G20 performance on macroeconomic policy
Since the G20 summit’s start, discussions of global economic stability and macroeconomic policy coordination have anchored its agenda. However, over the past decade, this focus has gradually diminished. Despite above-average compliance with commitments on macroeconomic policy, the G20’s deliberations and decision-making on the issue have consistently declined, reflecting missed opportunities for the G20 to take a much-needed and timely role in global economic governance.
Deliberation
Since 2008, G20 leaders have dedicated 75,125 words to macroeconomic policy, although in recent years the number has plummeted to unprecedented lows. The 2008 Washington Summit dedicated 18% of its declaration to macroeconomics, a figure that grew until the historic peak of 54% at the 2014 Brisbane Summit. That was followed by a steep drop: 42% at Antalya in 2015, 29% at Hangzhou in 2016 and 23% at Hamburg in 2017. Between 2020 to 2024, this proportion slid from 34% at Riyadh in 2020, 20% at Rome in 2021, 13% at Bali in 2022, and 2% at both New Delhi in 2023 and Rio de Janeiro in 2024. Thus, the 2025 Johannesburg Summit takes place after two G20 summits that only produced about 160 words on macroeconomic policy, mainly on sustainable and inclusive growth, the green transition and circularity, reform of global governance institutions and the international economic situation.
Decisions
The total of 530 commitments on macroeconomic policy made since 2008 account for 14% of all 3,656 commitments on all subjects, placing the issue first in the G20’s declarations. However, decision-making on this subject has steadily declined in recent years. From 2008 with 6% until 2012 with an unprecedented 39%, apart from a small dip in 2010, the number of macroeconomic commitments grew consistently. The number of decisions on macroeconomics has decreased since then. After a brief surge in 2018 to 16%, all summits since 2019 have made macroeconomic commitments in single-digit percentages, reflecting the G20’s gradual yet substantial shift to other subjects.
delivery
Of the 39 macroeconomic commitments assessed for members’ compliance by the G20 Research Group, the G20 averaged 81%, substantially above the G20’s overall 71% average. No clear chronological trend appears; compliance figures have been steadily robust in G20 history, with more than half of summits scoring between 80% and 90% compliance on macroeconomic commitments. The highest compliance, of 95%, came with commitments made at the 2020 Riyadh Summit. This was followed by the 2019 Osaka Summit with 89% compliance, the inaugural 2008 Washington Summit with 88% and the 2010 Toronto Summit with 87%. A notable dip occurred in 2016 with 69% and 2017 with 65%. At those two summits, the number of macroeconomic conclusions and commitments made by G20 leaders also declined, together with the deteriorating compliance.
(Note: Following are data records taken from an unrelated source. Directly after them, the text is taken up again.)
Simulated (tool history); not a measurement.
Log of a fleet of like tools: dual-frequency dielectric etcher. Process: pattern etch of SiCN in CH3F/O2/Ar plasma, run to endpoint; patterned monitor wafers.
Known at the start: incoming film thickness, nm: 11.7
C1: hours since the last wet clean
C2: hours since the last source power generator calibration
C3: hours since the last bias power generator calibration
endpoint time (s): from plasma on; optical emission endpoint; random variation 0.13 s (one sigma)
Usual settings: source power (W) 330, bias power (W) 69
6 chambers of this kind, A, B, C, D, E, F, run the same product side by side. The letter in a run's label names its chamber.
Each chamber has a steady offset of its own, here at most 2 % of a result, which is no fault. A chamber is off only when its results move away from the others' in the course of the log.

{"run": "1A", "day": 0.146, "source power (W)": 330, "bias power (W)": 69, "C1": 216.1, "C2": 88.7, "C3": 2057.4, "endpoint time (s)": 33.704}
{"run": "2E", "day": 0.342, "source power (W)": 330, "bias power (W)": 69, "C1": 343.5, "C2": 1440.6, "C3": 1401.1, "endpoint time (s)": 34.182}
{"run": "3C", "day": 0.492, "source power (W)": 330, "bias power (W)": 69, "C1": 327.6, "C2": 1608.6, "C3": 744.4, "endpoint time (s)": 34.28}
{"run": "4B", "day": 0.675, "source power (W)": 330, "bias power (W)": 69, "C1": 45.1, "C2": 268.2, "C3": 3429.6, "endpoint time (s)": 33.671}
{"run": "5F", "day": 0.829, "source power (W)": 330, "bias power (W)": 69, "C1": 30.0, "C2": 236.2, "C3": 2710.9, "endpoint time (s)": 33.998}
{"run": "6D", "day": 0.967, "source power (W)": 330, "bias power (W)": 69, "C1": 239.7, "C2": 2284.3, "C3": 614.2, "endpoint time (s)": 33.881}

By May 2025, compliance with the one assessed priority commitment on macroeconomic policy, on fiscal policy, made at the 2024 Rio Summit, averaged 79% compliance.
The most compliant member on macroeconomic policy is Canada at 96%, followed closely by the European Union at 93% and Germany at 91%. Closely behind are Australia, China, the United Kingdom, Korea, India and Russia, respectively scoring 89%, 87%, 86%, 85%, 84% and 83%. They are followed by Mexico’s 81%, Japan’s 79% and Indonesia’s 77%. Argentina, France and the United States all had 75%, followed by Brazil at 74%, then Saudi Arabia and Italy both at 72%. Türkiye had 70%. South Africa ranked last, but still in the positive range, at 64%.
Causes
The priority placement of macroeconomic policy in the declaration’s chapeau helps ensure high-level policy visibility. Commitments with high-binding language and time-bound remit mandates also produce higher compliance.
Conclusion
To improve the G20’s macroeconomic performance, as G20 host South Africa can restore the importance of macroeconomic issues on the G20 agenda, reinvigorating one of the G20’s raisons d’être since its inception and responding to the volatile international economic context. Indeed, South Africa has established the Task Force on Inclusive Economic Growth, Industrialisation, Employment and Reduced Inequality to align “macroeconomic, sectoral, labour-market, social protection and environmental policies behind the shared objectives of creating decent work and reducing inequalities” and to discuss green industrial policies. However, it remains to be seen whether this macroeconomic focus will be upheld in ministerial and leaders-level outcomes. In today’s complex and challenging global economic context, falling short of prioritising macroeconomic issues would be a missed opportunity for the G20 in 2025.